Monday, June 17, 2002

Wealth and Democracy


BILL MOYERS: With me now is a man who has been tracking the political and economic history of American wealth for a long time. Kevin Phillips and I were both young men in Washington in the 60s. We were on different sides but had a mutual interest in politics that reached workaday people. He was the chief political strategist for Richard Nixon's victory in 1968 and wrote the bombshell book on the emerging republican majority. Ten years ago his best-selling book on the politics of rich and poor influenced the 1992 elections. In his new book, WEALTH AND DEMOCRACY, he is writing about how big money and political power are the invisible hand in the hidden story of the American experience. Good to see you again.

Good to see you again.

KEVIN PHILLIPS: Nice to be here.

BILL MOYERS: You keep referring in "Wealth and Democracy" to a plutocracy. What do you mean by that?

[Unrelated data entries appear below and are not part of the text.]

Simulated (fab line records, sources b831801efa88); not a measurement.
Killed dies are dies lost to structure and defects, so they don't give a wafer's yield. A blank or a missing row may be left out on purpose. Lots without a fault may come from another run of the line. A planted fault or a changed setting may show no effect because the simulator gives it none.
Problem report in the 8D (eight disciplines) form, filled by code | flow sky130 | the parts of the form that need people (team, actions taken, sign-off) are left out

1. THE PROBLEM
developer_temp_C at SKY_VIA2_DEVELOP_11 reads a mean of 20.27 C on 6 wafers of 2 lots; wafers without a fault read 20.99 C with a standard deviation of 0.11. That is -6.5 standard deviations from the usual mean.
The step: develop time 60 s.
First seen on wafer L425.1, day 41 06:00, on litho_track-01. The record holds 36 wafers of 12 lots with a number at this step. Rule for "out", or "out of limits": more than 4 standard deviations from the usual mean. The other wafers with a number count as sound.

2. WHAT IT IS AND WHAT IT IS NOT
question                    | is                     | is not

KEVIN PHILLIPS: Well, the plutocracy ... and I think we have one now and we didn't, uh, 12 years ago when I wrote THE POLITICS OF RICH AND POOR is when money has ceased just entertaining itself with leveraged buyouts and all the stuff they did in the '80s, and really takes over politics, and takes it over on both sides when money not only talks, money screams. When you start developing philosophies in which giving a check is a First Amendment right. That's incredible. Uh, but what you've got is that this is what money has done. It's produced the fusion of money and government. And that is plutocracy.

BILL MOYERS: But hasn't money always held politics hostage?

KEVIN PHILLIPS: Well, it's usually been very influential. And sometimes it really hasn't been too influential,

But what we've seen in the, uh ... the '80s and '90s is that it's taken control of both parties, pretty much taken control of the culture, and controls the whole dynamics of politics. And that is ...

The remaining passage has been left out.